I knew it would be a different kind of challenge and somewhat more complicated to learn. I was however not expecting exactly how much harder it it is for me to learn.
Yes, that’s what I meant - YOU, the conscious you, knew about the difficulty. But the bits of your brain that handle language processing didn’t “know” that until you actually started asking that they process this new stuff. You’re having to re-train your brain, which has to make new connections or whatever the current metaphor is.
It’s like studying a new sport by video and other means, then trying to actually perform the motions. No matter how much you know ahead of time that it’s going to be hard, it isn’t until you get into the awkward fumbling part of learning a new skill that it really sinks in.
I never tried to study Hungarian but I did take a few Finnish lessons back in 2001. These languages are related, as you most probably already know.
On the whole, I’ve always been pretty good at learning languages, but Finnish was a real challenge, for the same reasons you describe. The conjugation system was extremely weird to me but I think I could perhaps have gotten the hang of it after a (long) while and lots of practice. What really threw me was the complete alienness of the vocabulary. I had a really hard time memorizing even the most basic words.
I never got very far, certainly not much further than a dozen basic stock phrases, most of which I’ve now forgotten. The class I was taking was closed after the first few weeks due to not meeting the students quota, and although the teacher offered to teach us semi-privately at his flat, it proved unpractical and I gave up soon afterwards.
In all likelyhood, I’ll never speak Finnish. I just don’t have the will to try again now that I’m older. I’ve got my sights set on Italian, which seems much, much more doable. I still need to find the time to get down to it, though.
My mother was born in Hungary, and I still have the same problems as you with regard to learning the damn language. I can’t even get my tongue around all the vowels properly.
The tense that I found weirdest was in Portuguese; I no longer recall its name (you probably know what it is). It’s the way you have to say that someone said something. For example, if Morris tells me, “I have to take my cat to the vet tomorrow,” then later when I’m talking to Jane I can say, in English, “Morris told me he has to take his cat to the vet” without worrying about any special tenses. But in Portuguese, “he has to” would need to be expressed in a particular tense because I’m saying what Morris said. (Feel free to correct me if that’s a poor/incorrect example - it’s been many years since I studied Portuguese and I have forgotten virtually all of it.)
There are other tense considerations in Portuguese that don’t exist in English, but most of them seemed to make useful distinctions. That “quote tense” was the only one that seemed unnecessary.
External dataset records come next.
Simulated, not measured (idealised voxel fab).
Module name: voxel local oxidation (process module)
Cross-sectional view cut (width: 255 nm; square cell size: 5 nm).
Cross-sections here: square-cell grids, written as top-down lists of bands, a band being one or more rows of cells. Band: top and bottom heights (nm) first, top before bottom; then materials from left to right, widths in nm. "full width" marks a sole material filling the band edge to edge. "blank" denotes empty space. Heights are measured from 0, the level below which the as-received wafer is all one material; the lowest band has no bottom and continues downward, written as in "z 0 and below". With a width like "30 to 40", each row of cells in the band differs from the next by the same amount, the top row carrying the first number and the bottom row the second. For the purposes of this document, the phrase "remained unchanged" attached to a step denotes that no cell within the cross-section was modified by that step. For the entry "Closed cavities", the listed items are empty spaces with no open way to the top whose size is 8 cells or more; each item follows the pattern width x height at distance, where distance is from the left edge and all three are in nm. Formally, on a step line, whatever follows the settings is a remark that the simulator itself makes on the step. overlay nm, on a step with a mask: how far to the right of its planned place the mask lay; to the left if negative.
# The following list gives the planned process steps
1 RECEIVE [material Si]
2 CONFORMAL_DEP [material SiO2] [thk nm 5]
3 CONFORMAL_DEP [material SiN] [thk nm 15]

I spent over 5 years living in Hungary, and even had a Hungarian girlfriend. That didn’t help me learn the language much beyond the basics. My vocabulary is pretty decent, but I have difficulty stringing together something more than a basic sentence. As a language, it doesn’t sound “foreign” to me, but my comprehension isn’t full by any stretch. When I left is when I started to feel it all really starting to congeal inside my head. The problem is, I never really needed to speak Hungarian all that much. I could get by with basic pub and restaurant Hungarian, give directions, buy stuff at the supermarket, buy tickets, etc., all the normal day-to-day stuff I needed and was likely to encounter people unable to speak English, but more involved conversations, no.
On the other hand, I have a friend from the UK who was monolingual, and in his 20s he ended up sleeping in a ditch in Eastern Hungary his first night there, found work immediately as an English language teacher in a town where there were practically zero English language speakers, and became fluent within a year or so. His Hungarian is so good and so natural that speakers in Budapest mistake him for someone who grew up in Eastern Hungary (because he has some tell-tale Eastern Hungarian accents.) I’ve been to many bars with him where he’s struck up conversation with the locals, and they are dumbfounded that he isn’t a born Hungarian. He did a lot of translating and interpreting work, and now just got his degree in forensic linguistics.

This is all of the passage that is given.